On June 12th, 2008, the casino facilities in Dover, Stanton, Harrington, which possess a state-sanctioned exclusivity on slot machines, received around 47.5% of the net slot machine profits back on 2007 or around $320 million. The state received around 35.3% of the slots profits or around $226 million. The remaining cash were given to the horse racing industry to help horse racing tracks to offer bigger purses and to the vendors who managed the slot machines.
With the state’s current budget deficit problems, legislators are suggesting that the state get an additional 6% of the slots profits that the casinos currently get, leaving the casino gambling industry and the state with a 41.5%. With the gaming facilities doing well and the state thinking of ways on how to solve the $217 million budget deficit for the current fiscal year starting on July 1st, 2008, legislators said that it is the right time to review the profit sharing plan.
Representative Deborah Hudson said that they should not raise taxes but instead talk with the casinos if they could divide the profits 50/50. Hudson said that the critical period for the casinos has already passed and they now have the capability to expand. Hudson also said that the casinos are considered to be state sanctioned monopoly gaming businesses and she does not think that they should continue to favor them in this way.

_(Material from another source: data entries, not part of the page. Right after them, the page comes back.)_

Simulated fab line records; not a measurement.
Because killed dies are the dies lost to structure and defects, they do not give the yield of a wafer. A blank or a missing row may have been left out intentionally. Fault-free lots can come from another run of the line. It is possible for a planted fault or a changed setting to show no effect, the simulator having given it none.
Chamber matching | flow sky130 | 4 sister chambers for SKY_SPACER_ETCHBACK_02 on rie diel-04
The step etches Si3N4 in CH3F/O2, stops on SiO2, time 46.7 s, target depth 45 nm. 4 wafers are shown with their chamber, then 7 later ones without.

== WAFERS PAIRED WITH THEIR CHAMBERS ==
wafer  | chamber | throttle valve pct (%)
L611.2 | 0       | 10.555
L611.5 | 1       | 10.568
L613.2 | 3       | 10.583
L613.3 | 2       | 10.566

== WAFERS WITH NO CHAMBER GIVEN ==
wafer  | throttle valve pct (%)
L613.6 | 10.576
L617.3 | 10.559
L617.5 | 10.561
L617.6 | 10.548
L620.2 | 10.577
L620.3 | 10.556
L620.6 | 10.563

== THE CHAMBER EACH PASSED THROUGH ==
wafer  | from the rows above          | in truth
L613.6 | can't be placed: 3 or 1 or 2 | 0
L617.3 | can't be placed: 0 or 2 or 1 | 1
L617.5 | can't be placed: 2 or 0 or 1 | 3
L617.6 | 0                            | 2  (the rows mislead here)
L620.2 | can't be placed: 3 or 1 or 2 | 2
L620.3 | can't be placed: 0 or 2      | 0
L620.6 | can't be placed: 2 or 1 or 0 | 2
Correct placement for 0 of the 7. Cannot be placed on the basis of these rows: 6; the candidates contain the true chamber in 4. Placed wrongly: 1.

Legislators wanted to implement the new profit sharing plan in the next three years, with the state receiving 2% annually. Based on the existing 2007 fiscal year profits, the state could expect to receive an additional $12.7 million in the 1st year, $25.7 million in the 2nd year and $38.1 million in the 3rd year.
The president and chief executive officer of the Dover Downs Incorporated, Ed Sutor commented that a modification on the profit sharing plan could severely affect their capability to compete in even grounds on slot facilities in Pennsylvania and Maryland.